The MCA spokesman also said taking pot shots would not resolve anything.
“You’ll get some support and maybe a lot of clicks on an article, but that’s it. However, at the end of the day, it gets us no where,” the MCA religious harmony bureau chairman told FMT in responding to Nazri’s latest jab at him.
Nazri, who is an Umno supreme council member, had yesterday slammed MCA and Ti for criticising him for backing a rally being organised by PAS in support of strengthening the shariah court’s powers.
The Padang Rengas lawmaker had said: “Who is MCA to talk about this? Do they think that they are a ‘super party’? It is so obvious that MCA has a short man’s inferiority complex.”
Nazri had also said Ti was “empty up there”.
Ti, who is also an MCA central working committee member, said while he expected differences in opinions in a coalition, there were ways to convey one’s point across.

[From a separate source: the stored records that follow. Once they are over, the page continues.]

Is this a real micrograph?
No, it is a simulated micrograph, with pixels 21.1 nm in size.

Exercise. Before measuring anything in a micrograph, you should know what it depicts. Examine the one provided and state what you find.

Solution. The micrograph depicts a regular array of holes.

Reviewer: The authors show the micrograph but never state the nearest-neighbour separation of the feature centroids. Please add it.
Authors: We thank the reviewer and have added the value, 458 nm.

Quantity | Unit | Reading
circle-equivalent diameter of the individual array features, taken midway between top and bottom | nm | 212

The public and the party, he added, would respect a dissenting view, even if at the end of the day both parties decided to “agree-to-disagree”.
Hitting below the belt, Ti said, would only create resentment between the two components in BN.
Infighting, he added, was something the ruling coalition could do without, especially as the 14th general election inches closer.
“But I guess sometimes it’s easier to hit below the belt than come up with constructive criticisms,” he said, returning the jab.